You could also use a chemical method. It also changes the taste,
as compounds within the drink are used up in chemical reactions, and
there are also products beside the CO2, which have a taste of their
own. A further problem is that you can't get much gas produced that
way, and what you produce dissipates very quickly. So, it is not
advisable to carbonate drinks using chemical methods.
The third way is the physical method. You don't produce CO2, but
add existing CO2 into the drink. Normally, if you just bring a drink
and CO2 gas together, the gas won't dissolve. What you need to make
this work is to release CO2 into the liquid under pressure. The
instrument which does this is a soda-making machine; it gets a
cartridge of CO2 under pressure. When you push the button, the
cartridge is opened, and the pressurized gas escapes from the
cartridge into the drink, where it gets dissolved. This is the
easiest method of the three, and has no disadvantages beyond the
investment in a machine and cartridges. There are inexpensive
machines for home use, so it is what I advise you to use.

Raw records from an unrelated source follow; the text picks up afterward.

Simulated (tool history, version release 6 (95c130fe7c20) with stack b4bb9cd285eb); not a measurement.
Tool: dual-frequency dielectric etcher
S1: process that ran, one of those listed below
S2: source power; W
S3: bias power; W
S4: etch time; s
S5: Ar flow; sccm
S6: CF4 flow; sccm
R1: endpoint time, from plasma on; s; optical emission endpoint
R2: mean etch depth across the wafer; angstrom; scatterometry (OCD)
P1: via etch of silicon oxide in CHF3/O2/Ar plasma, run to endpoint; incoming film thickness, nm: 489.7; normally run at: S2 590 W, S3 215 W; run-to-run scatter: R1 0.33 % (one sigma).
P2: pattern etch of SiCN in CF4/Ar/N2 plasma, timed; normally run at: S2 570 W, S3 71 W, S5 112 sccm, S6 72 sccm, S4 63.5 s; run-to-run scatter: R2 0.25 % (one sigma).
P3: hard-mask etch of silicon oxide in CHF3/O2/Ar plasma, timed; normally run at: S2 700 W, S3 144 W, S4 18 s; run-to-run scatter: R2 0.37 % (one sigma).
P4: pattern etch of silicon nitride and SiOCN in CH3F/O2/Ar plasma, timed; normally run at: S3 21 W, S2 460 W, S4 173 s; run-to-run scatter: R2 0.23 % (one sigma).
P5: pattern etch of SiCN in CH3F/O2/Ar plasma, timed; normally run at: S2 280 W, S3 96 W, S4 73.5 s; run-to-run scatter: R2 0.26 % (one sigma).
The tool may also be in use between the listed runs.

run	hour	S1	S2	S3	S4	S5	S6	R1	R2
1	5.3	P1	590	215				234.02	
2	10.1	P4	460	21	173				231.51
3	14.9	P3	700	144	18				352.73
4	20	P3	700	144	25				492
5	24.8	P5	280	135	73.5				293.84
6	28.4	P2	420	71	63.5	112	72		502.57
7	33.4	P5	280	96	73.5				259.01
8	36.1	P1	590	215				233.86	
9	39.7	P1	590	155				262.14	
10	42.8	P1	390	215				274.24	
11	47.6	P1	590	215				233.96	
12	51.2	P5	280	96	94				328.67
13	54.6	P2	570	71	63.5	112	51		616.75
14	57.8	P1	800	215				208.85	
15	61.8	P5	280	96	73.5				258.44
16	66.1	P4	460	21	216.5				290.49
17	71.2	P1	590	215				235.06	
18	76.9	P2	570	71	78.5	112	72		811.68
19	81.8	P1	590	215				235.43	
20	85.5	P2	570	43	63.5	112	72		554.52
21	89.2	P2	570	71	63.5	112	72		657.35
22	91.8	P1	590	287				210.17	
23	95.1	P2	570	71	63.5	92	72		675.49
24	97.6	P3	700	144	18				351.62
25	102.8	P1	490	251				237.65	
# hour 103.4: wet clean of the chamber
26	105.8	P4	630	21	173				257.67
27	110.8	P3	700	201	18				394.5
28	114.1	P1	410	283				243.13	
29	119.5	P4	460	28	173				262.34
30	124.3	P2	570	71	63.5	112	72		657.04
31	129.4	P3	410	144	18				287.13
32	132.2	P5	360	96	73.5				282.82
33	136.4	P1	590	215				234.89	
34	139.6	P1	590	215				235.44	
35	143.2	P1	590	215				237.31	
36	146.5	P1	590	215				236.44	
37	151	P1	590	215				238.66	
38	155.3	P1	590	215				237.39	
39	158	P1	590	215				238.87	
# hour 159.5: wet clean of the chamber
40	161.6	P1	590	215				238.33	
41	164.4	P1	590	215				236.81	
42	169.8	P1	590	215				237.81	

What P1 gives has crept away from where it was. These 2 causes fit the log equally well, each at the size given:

Manufacturers sometimes combine machines which can expel CO2 from cartridges with machines which can expel NO from cartridges. Expelling NO is used for whipping foams, e.g. creating whipped cream. The whipped cream spray bottles in the supermarket are a simplified version of such machines, which cannot be reloaded.
While the construction of CO2 expelling machines and NO expelling machines is similar enough that it makes sense to combine them in a single body, the use cases for CO2 use and NO use are very different. If you only want to carbonate, a CO2 machine is sufficient.